Charles-Camille Saint-Saëns’s “Danse Macabre” is the theme song to Jonathan Creek, one of my favorite TV murder mystery series. It’s a beautiful song that evokes skeletons and goblins waltzing around a dark, velvet curtained ballroom lit by candelabras, draped in cobwebs. My heart soars when I hear the song out of context as well, evoking these similar images.
The connection between the song and the television show—about a genius who makes magician tricks and solves locked room murders—made me think about other mysteries, preferably murder mysteries, that have music as a part of it. Here’s a list of six mysteries books/series that have classical music as their central theme.
Murder in G Major by Alexia Gordon
After talking about “Danse Macabre,” it seems appropriate that I start with the Gethsemane Brown series. Now with five books, the series focuses on African American violinist and arts educator Gethsemane Brown, who has moved to Ireland to help a boy’s school. She’s hoping to help the boys’ orchestra to win a music competition to improve her chances at getting gigs in the U.S. She rents a small cabin that was the home of her favorite composer before his murder-suicide of he and his wife. However, she soon discovers that the composer hasn’t left the premises and wants her to prove that he is innocent of the crime. Brown is a wonderful character who hears Beethoven’s “Pathétique” as a warning of bad events or recites Negro Baseball Statistics to herself when she’s nervous.
Bellweather Rhapsody by Kate Racculia
The Bellweather Hotel is the site of the annual Stateside festival where musically talented high schoolers converge for a weekend to learn, perform, and possibly get seen by agents and college/university recruiters. But the hotel is also known for a murder-suicide in a room witnessed by a young bridesmaid 15 years prior. During the festival, young singer Alice Hatmaker finds her roommate hanging dead in the very same room. However, when she gets help, the body is now missing. Alice and her brother Rabbit have to join forces with adults along the way to figure out what happened in this strange, mysterious hotel. It kinda feels a bit like Fame meets The Shining meets The Grand Budapest Hotel.

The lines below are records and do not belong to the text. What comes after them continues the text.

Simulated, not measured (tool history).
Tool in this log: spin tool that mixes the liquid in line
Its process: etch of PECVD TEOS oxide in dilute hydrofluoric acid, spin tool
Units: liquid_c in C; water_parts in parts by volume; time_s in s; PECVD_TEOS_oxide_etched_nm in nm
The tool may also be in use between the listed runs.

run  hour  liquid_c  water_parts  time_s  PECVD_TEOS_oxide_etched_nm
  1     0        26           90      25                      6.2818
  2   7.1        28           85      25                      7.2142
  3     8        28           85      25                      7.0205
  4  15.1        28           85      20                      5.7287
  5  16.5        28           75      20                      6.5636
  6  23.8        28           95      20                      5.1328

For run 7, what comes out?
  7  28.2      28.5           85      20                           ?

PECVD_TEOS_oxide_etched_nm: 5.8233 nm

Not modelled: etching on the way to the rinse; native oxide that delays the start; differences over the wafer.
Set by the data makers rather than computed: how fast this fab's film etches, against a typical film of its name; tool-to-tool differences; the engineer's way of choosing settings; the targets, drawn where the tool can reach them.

The Case of the Orphaned Bassoonists: A Cassandra Reilly Mystery by Barbara Wilson and Barbara Sjoholm
This is the fourth book in the Cassandra Reilly series but I didn’t feel that I lost too much having not read books 1–3. You can dive right in. Cassandra Reilly is called to Venice to help her best friend Nicky Gibbons who has been accused of stealing a valuable bassoon that went missing while Gibbons napped. Gibbons had come to Venice to learn about Vivaldi and the orphan girls that Vivaldi taught music, known as Ospedali. Reilly arrives to find out that Gibbons has also disappeared and a host of suspects emerge who might want to put Gibbons out of the way. Can Reilly clear her friend’s name while also uncovering the secret of the Ospedali?
Death of a Baritone: A Music Lover’s Mystery by Karen Sturges
This is the first in A Music Lover’s Mystery series. When Phoebe Mullins finds a job at an opera school led by opera diva Anna Varovna, she doesn’t expect to find so much non-theatrical drama. But when a baritone Frank Palermo is found dead from poison and holding a score with the word Amadeus scratched out, Mullins has to uncover the killer before anyone else is quieted for good.
Death at La Fenice by Donna Leon
(Trigger warning: child abuse) This is the first book in the Commissario Brunetti series. When famous conductor Maestro Helmut Wellauer is found dead from arsenic in the intermission of an opera at La Fenice, the opera house in Venice, Commissario Brunetti is on the trail to find out who would kill the conductor. He soon learns that the conductor had a sordid past. While the series is not about music and murder, each subsequent books feature epigraphs from popular operas. Brunetti is one of my favorite current detectives and I eagerly await a new book each spring.
The Strings of Murder by Oscar de Muriel
This is the first in the Frey & McGray series. When a violinist is found murdered in a locked room covered with dark symbols around the room with reports from the maid of a trio playing inside, Inspector Frey is sent to investigate this locked room mystery. Frey doesn’t believe that this is a murder of dark magic, but his boss Detective McGray does. Will they figure out this strange murder while dealing with McGray’s tragic past?